A consistent point of debate in the small business lending industry over the past three years has been related to the amount of credit available to smaller firms. While some reports show that such lending has increased, others continue to imply borrowers have not been able to reach adequate financing for their businesses’ needs.
When seeking out financing, a small business owner needs to know all of the possible avenues to obtain it, and which will yield the best results. The loan application process is often much more successful when the borrower is well-informed on matters in the industry, so decoding these reports – and their discrepancies – is imperative.
The first symmetry can be seen across the reports of several reliable sources, and that regards the types of lenders that are decreasing credit approvals, and those increasing output.
Smaller, regional banks have stepped up efforts to reach small businesses in recent quarters. Earlier this month, Businessweek reported that, in 2011, bigger banks started providing a smaller share of total small business loans than they had before the recession. Additionally, DailyFinance reported earlier this week that the larger U.S. banks have decreased lending by 5 percent in 2012, while regional banks have increased disbursement by just under 10 percent.
This month, the Small Business Administration Office of Advocacy released its most recent Small Business Lending Research Summary for 2011. The report showed that megabanks, or those institutions with $50 billion or more in net worth, were responsible for more than half of the decrease in overall small business lending last year.
The evidence here points to smaller, regional banks as being consistent providers of financing to small businesses. Another consistent point in recent reports has been that micro loans – those valued at $100,000 or lower – have been among the biggest drivers of small business lending this year.
In the SBA Office of Advocacy Quarterly Lending Bulletin, data revealed that commercial and industrial (C&I) micro loans were the only category to experience growth in the first quarter of this year. Overall, however, the small business lending industry outlook has been dismal in recent months, as several reports have cited difficult conditions for acquiring financing.
Another consistent trend has been in the franchise financing industry, where many small business owners have found success when searching for adequate lending. The most recent IFA/BoeFly Franchise Lending Index revealed that loan disbursement in the sector increased by just under 6 percent between May and June of this year. Additionally, several programs are in place to assist potential franchisees in getting the financing they need.

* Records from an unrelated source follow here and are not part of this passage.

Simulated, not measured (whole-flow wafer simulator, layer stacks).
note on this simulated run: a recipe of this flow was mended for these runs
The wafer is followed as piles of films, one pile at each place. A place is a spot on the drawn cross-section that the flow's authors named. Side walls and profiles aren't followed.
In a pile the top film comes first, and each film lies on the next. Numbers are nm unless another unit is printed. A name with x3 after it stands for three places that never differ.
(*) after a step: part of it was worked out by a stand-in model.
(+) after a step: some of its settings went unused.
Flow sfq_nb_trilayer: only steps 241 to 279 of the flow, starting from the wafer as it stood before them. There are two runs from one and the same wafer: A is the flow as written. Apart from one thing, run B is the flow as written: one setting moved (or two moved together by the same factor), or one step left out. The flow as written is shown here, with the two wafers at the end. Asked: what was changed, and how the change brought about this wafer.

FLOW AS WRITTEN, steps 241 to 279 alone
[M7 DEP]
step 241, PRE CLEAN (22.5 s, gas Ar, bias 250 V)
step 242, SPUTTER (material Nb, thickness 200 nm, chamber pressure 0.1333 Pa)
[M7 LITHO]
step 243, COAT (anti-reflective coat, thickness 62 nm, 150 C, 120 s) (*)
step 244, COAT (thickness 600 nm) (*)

Businesses should consider using a loan-matching firm like BoeFly for their financing needs. No matter the type of loan you need or small business you run, BoeFly can ensure the most efficient and effective loan application process, as you will only need to make one submission to reach thousands of potential lenders.
Further, BoeFly’s proven algorithms ensure that the lender you are matched with best suits your specific needs and business specifications.
Though the economy has been tough and reports show that lending is down across the board, many organizations have stepped up efforts to increase support of small business owners. This includes the SBA, which recently proposed less-stringent size standards for its loan programs, as well as many financial institutions and advocacy groups that offer guidance related to financing and general small business operations.